Payment by results in the prison system – challenges of calibrating success and failure

Last week the Ministry of Justice published its interim evaluation of the ‘payment by results’ (PBR) pilots at Peterborough and Doncaster prisons. Designed to test out how PBR might create sustainable mechanisms to reduce prisoner reoffending, the pilots can now tell us something about reconviction outcomes. The results, says Simon Bastow, are modest and hardly the stuff of revolution. Indeed, they show how affecting change in a complex policy system is an incremental game.

Bringing about ‘rehabilitation revolution’ in the prison system was never going to be easy. This is an area, after all, that has suffered from a persistent sense of fatalism over the decades about the extent to which prisons can or should be expected to rehabilitate. And the fact that the system has prided itself on running at close-to-tolerance levels of capacity day-in day-out has also sustained a healthy appreciation of the constraints on the realms of possibility in this area.
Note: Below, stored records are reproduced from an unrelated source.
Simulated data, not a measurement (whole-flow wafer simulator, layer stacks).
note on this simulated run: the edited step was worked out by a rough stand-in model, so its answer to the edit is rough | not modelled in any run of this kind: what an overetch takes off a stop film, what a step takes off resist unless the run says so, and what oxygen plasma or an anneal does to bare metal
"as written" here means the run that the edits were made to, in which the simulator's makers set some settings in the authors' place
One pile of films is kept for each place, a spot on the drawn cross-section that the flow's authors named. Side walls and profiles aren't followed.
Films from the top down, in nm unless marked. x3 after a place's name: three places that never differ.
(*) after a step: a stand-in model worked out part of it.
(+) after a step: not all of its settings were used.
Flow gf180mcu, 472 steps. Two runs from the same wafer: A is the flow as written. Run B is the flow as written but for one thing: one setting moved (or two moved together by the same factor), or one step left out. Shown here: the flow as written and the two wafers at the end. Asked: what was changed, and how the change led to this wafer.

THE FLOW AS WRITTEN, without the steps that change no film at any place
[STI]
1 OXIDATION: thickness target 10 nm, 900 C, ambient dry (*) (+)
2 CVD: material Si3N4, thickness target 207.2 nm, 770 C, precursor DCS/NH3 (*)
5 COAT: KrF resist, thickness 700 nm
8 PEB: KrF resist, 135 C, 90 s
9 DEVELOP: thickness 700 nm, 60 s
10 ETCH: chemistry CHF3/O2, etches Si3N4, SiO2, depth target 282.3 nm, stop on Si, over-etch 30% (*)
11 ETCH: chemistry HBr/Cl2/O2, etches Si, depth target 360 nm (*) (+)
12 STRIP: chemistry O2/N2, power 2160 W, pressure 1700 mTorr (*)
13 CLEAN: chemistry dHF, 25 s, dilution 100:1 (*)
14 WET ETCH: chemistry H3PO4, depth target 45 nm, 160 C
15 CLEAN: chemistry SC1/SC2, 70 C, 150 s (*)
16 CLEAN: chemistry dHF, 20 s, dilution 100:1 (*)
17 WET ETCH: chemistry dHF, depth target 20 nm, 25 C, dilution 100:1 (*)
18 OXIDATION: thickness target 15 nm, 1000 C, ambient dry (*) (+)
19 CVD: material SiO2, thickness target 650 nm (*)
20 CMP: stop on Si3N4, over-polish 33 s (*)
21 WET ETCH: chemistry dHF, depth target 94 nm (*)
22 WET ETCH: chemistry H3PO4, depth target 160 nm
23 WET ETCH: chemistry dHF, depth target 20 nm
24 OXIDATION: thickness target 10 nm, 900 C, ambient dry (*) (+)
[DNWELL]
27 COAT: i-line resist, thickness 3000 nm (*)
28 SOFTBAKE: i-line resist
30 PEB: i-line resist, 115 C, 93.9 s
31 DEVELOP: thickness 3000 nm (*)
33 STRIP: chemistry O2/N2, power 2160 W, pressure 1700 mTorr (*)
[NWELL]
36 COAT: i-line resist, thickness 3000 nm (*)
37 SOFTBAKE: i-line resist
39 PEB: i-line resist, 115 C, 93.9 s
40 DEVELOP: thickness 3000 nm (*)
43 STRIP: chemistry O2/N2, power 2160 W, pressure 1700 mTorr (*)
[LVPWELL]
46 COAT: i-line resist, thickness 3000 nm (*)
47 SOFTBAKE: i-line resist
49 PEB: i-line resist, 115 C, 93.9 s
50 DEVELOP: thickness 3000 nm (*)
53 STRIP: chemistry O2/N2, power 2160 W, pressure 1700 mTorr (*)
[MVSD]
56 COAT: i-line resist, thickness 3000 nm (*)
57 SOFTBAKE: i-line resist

So the PBR pilots at Peterborough and Doncaster have afforded opportunity to see what is or may be possible when prisons and those that work in them are directly incentivized to focus on rehabilitative outcomes. What might we expect in terms of reduction of reconviction rates from such explicit attention? And what is the potential for changing cultures and mind-sets around rehabilitation? This interim report provides a useful insight into the size of the challenge.

At Peterborough, the pilot started in September 2010, and has tracked the reconviction rates of a cohort of prisoners sentenced to less than 12 months. At Doncaster, the pilot started a year later, and tracked reconviction rates of prisoners of all sentences. For this interim analysis, offenders were tracked for a period of 6 months (+3 months) after release from custody (whereas in the final assessment, offenders will be tracked for 12 months (+6 months). As Table 1 below shows, the criteria on which reconviction outcomes were judged varied between the two prisons.

Table 1: Headline interim outturns from the pilots

A lot hinges, of course, around the baseline or threshold that triggers payment for successful results. For Peterborough, this baseline will be a yet-to-be-decided ‘control group’ based on national reconviction outcomes. In absence of a control group, the report compares reconviction outcomes against the equivalent 2009 level. Here the requirement is that the number of ‘reconviction events’ per 100 offenders should decrease by at least 10 per cent for payment mechanisms to be triggered. Compared to the 2009 level, the reduction is 6 per cent. For Doncaster, the requirement is slightly different in that it is the actual reconviction rate (i.e. the percentage of offenders reconvicted) that should decrease by at least 5 per cent. The outcome in this interim cohort is 4.9 per cent.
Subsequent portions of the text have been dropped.